Three more Los Angeles police officers have been criminally charged with falsifying information on field interview cards, pushing the total number of charged officers in the growing gang labeling scandal to six.
Los Angeles County Dist. Atty. Jackie Lacey announced the charges Friday, alleging the officers — all out of the LAPD’s troubled Metropolitan Division — had falsified information used to enter the names of people they had stopped on the street into a statewide gang database.
“In all three cases, the defendants are accused of writing on the card that a person admitted to being a gang member even though body-worn camera video showed the defendants either never asked the individuals about their gang membership or the individuals denied gang membership if they were asked,” Lacey’s office said.
Officer Rene Braga is charged with filing a false police report and preparing false documentary evidence in a single case. Officers Raul Uribe and Julio Garcia are each charged with preparing false documentary evidence in a single case.
The officers could not immediately be reached for comment Friday, and it was not immediately clear if they had attorneys.
Three other LAPD Metro officers were charged by Lacey’s office in July. One of them, Officer Braxton Shaw, stands accused of falsifying information on 43 field interview cards. His attorney has said he did nothing wrong.
An additional 18 officers remain under investigation. Of those, 11 are assigned home and seven are assigned to desk duties.
In a statement Friday, LAPD Chief Michel Moore said the department is “committed to continuing our thorough investigation of these troubling actions and have already taken steps to ensure it never happens again.”
He added, “Reverence for the Law and Respect for People are the pillars of our core values. We will strive to live up to those principles by holding anyone accountable who violates them.”
The scandal has rocked the department and its elite Metro Division and spurred department officials to halt the department’s use of the state’s CalGang database — a longtime demand of police reform activists who say false gang labels can haunt people for years, hurting their immigration standing and their ability to find employment and housing.
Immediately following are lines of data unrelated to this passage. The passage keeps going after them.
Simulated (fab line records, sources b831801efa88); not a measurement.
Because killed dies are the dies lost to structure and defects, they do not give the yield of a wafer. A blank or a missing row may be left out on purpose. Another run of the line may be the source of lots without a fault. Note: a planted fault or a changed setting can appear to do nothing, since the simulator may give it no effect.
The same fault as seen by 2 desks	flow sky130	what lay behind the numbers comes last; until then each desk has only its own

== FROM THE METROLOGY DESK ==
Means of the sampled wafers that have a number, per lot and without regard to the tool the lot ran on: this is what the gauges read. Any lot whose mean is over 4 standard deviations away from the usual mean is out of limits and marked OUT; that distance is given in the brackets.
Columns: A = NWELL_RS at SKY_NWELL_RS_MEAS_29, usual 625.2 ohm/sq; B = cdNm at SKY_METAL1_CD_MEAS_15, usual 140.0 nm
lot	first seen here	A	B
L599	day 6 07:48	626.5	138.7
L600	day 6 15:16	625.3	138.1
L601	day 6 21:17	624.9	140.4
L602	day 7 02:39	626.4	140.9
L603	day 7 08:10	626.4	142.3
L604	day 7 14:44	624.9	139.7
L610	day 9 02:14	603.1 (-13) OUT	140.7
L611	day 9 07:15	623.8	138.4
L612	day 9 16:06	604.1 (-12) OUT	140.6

The LAPD launched its investigation into false gang labeling in Metro last year after a Van Nuys mother received a letter in early 2019 informating her that her son had been identified as a gang member. She fought the label, telling an LAPD supervisor that she believed her son had been misidentified. After the supervisor reviewed body-camera footage and found inaccuracies in the officer’s report, the woman’s son was removed from the gang database and internal affairs began a deeper review.
In the wake of the charges against the first three officers in July, Lacey’s office began dismissing cases that hinged on the testimony of the accused officers, saying prosecutors could no longer rely on their testimony in cases going back years.